07 Jun 2021 | 08:45 UTC

China's independent refineries rush to buy straight-run fuel oil as crude quotas to fall short

Highlights

Four refineries take cargoes for Jun/Jul delivery

Around 80 mil mt quota available for Jun-Dec

Using fuel oil lifts cost by $31/mt

China's independent refineries rushed to shop at least 210,000 mt of straight-run fuel oil to secure adequate feedstock barrels as they will be short of imported crude oil quotas in the second half of the year, refinery and trade sources told S&P Global Platts June 5-6.

At least four Shandong-based independent refineries have taken eight MR-sized cargoes of straight-run fuel oil recently for late-June or early-July delivery, and most of the deals were done in June, according to the sources.

Those include four cargoes bought by Haike Petrochemical comprising three 280 CST fuel oil cargoes and one 380 CST fuel oil cargo for second-half June delivery, according to a company source.

The premiums for the 280 CST fuel oil were at $70/mt against the Mean of Platts Singapore assessment, CFR.

Chambroad Petrochemical and Dongming Petrochemical also have booked 380 CST fuel oil due to arrive later this month, with a minimum of one MR-sized cargo each.

Dongfang Hualong Petrochemical bought a fuel oil cargo in the week ended June 5.

Crude quota shortage

"Quite a few independent refineries have bought fuel oil, which is reasonable due to crude oil import quota shortage," the source with Haike Petrochemical said.

Straight-run fuel oil was used by refiners to produce oil products, such as cracking feedstock Russian M100 and Indonesian lower sulfur waxy residue, despite the barrels attracting Yuan 1,218/mt in consumption tax until the consumption tax-free bitumen blend became popular in 2014 and the refineries gained access to more competitive imported crudes in 2015.

However, Beijing has introduced a consumption tax on imported bitumen blend and cargoes of blended heavy crudes at the same rate as fuel oil from June 12, leading to independent refineries' imported crude feedstock to be largely restricted to their crude import quotas.

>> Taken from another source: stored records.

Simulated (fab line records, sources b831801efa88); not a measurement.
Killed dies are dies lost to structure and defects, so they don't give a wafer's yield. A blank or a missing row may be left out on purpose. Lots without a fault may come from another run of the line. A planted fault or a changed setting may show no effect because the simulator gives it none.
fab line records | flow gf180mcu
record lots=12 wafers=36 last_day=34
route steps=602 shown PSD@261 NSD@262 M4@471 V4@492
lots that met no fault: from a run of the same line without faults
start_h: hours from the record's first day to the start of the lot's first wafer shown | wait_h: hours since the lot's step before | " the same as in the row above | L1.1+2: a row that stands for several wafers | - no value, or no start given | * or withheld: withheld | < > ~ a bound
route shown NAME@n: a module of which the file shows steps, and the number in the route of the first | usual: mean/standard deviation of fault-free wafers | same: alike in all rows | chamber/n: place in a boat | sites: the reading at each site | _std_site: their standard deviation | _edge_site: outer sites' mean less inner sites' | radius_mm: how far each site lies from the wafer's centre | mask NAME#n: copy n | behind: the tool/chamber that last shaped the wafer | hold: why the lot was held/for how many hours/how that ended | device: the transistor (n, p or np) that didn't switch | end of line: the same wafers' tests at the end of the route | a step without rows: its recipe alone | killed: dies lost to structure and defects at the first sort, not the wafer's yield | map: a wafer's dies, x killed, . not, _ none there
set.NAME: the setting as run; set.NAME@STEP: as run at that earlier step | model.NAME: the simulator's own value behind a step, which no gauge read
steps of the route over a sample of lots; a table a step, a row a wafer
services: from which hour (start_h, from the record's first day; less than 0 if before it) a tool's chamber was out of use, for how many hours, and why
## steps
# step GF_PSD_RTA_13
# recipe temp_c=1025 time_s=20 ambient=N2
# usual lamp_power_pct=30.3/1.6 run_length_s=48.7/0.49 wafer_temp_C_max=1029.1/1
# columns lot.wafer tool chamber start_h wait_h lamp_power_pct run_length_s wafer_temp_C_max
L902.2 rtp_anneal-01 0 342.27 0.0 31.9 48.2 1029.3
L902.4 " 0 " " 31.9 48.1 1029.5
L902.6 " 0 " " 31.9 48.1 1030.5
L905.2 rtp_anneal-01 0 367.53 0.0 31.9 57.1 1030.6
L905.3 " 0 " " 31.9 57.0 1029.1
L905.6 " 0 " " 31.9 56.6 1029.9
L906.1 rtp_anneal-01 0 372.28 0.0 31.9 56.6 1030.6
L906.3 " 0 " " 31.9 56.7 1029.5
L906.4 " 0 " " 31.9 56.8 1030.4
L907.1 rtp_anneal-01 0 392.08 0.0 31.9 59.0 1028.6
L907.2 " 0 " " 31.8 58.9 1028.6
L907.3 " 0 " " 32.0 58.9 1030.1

The independent refineries imported 8.86 million mt of bitumen blend in January-May on top of 71.81 million mt of crude in the same period, according to S&P Global Platts data. In contrast, 102.68 million mt of crude import quotas were allocated to the refineries for 2021, and about 48 million mt quotas were expected to be issued in the second batch of quota allocations for this year. This suggests around 80 million mt of quota available for the rest of the year when access to bitumen blend imports is effectively blocked.

To ensure sufficient feedstock, independent refiners emerged again in the fuel oil market, as the barrel is subjected to less import tax at 1% of its value rather than 8% for bitumen blend.

"Independent refineries would rearrange their tax cost allocation among their feedstock slate, and partly pass the consumption tax cost to oil product end-users if they need to import fuel oil," a Qingdao-based market source said.

The refiners would report higher petrochemical product yield from the crude imported via quotas to offset consumption tax costs too, the sources added.

The consumption tax collected while importing fuel oil would pass on to buyers when their refined oil products are sold, and petrochemical products are consumption tax-free as China encourages their production, according to the country's taxation policy.

Limited appetite

However, independent refiners' appetite is limited as such arrangement would narrow their profit, refining sources and analysts said.

Refiners need to pay the tax when importing the fuel oil barrels, squeezing their cash flow until they sell the oil product barrels in at least a few weeks' time.

Moreover, "it will add about Yuan 200/mt [$31.26/mt] to a refinery's total cost, meaning that independent refineries will have to raise their products prices when selling in the domestic market, and thus lose their low price advantage against state-owned peers," a source with a Shandong-based refinery said.

It is only the relatively comprehensive independent refineries with a complex product slate and longer value chain that are able to partly digest the tax costs this way, the sources said.

"Those simple teapots [independent refineries] with only crude distillation units have less product slate to reallocate their tax logically, which may be phased out in this round of competition," a Jiangsu-based refining source said.